Dialectic 'reasoning' is self 'justification' being put into social action (praxis).  It is the praxis (social action) of 'justifying' the child's carnal nature over and against the father's authority, negating the father's/Father's authority in the process.  Diaprax is man living with himself and the world in pleasure, in the 'moment,' as a child without parental restraint.

George Hegel wrote: "The child, contrary to appearance, is the absolute, the rationality of the relationship; he is what is enduring and everlasting, the totality which produces itself once again as such [once 'liberated' from the father's authority]."   (George Hegel, System of Ethical Life)  All of Hegel's ideology stems from this: the child's "feelings" (the affective domain), i.e. his "sense experience" of the 'moment,' where his "sense perception" of the world around him and his "sensuous (felt) need" (to be at-one-with it in pleasure, in the 'moment') drives him into 'reasoning' i.e. into dialectic 'reasoning,' i.e. 'justifying' himself, others, and the world as being "one" (over and against the father's authority), negating faith in the father's commands, rules, facts, and truth (faith in God) in the process.

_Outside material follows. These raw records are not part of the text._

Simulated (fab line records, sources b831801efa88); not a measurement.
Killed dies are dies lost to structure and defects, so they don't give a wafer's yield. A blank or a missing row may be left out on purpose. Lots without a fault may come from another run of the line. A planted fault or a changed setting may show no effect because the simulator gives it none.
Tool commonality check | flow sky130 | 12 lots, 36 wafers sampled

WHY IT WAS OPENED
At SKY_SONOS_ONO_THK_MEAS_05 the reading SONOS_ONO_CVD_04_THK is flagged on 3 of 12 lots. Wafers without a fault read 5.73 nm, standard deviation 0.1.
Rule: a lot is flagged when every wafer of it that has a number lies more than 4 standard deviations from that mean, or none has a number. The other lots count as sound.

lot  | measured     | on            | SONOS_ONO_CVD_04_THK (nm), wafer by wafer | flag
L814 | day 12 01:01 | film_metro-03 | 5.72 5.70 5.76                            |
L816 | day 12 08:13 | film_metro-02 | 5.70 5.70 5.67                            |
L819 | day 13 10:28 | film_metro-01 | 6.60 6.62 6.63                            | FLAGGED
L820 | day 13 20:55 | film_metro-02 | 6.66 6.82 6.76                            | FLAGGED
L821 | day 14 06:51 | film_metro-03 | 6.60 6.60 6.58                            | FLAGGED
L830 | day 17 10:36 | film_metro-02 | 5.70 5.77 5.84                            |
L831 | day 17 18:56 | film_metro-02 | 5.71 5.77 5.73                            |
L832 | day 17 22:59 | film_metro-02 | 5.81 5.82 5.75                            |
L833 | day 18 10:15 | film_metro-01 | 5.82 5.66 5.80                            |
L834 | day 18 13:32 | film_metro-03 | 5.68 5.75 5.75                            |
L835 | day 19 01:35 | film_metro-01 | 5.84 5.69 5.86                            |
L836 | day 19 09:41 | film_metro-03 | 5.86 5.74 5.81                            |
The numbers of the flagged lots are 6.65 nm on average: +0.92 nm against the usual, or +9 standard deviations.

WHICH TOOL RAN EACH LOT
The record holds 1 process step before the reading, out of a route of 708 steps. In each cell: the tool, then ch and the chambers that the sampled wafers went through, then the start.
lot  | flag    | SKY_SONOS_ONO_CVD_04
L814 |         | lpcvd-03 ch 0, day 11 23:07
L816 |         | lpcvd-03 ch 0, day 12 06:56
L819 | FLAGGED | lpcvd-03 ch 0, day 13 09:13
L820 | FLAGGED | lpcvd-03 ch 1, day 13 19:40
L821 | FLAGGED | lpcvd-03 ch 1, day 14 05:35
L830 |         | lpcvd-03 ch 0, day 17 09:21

According to dialectic 'reasoning' the Universal (society) lies hidden in the Particular (in the child who is not aware of the Universal which lies within him).  Without the father's authority (the father's resistance against the Universal, i.e. resisting the child's nature—which is common with all the children of the world) the child would never come to know his "self" as being in and for the Universal (society).  By the child resisting the father's authority, 'justifying' his "self,"  'liberating' his "self" with the world (with the "help" of a facilitator of 'change'), he comes to know his "self" as he is, i.e. in and for the Universal (society) only.  According to dialectic 'reasoning,' reality does not reside in the father's authority but in dialectic 'reasoning' itself, i.e. in the child's ability to 'justify' his "self" as being at-one-with the world, uniting with the world in consensus, 'liberating' (actualizing) his "self" and the world through his 'willful' participation in the social action (praxis) of negating the father's authority not only in his "self," i.e. in his feelings, thoughts, and actions but in his relationship with others and the world as well.

"'The philosophy of praxis is the absolute secularization of thought, an absolute humanism of history.'"  (Antonio Gramsci, Selections from the PRISON NOTEBOOKS)   It is the removal of any external voice directing the child/man.  It is the child/man' justifying' himself, i.e. 'justifying' his own feelings, thoughts, and actions and his relationship with others and the world in the 'moment.'

"The dialectic [self 'justification'] will go on until we reach the absolute whole, that which includes everything within itself [of the world only], and so cannot possibly depend upon anything outside itself [upon the father, i.e. upon God] ."  (Frederick Beiser, Hegel)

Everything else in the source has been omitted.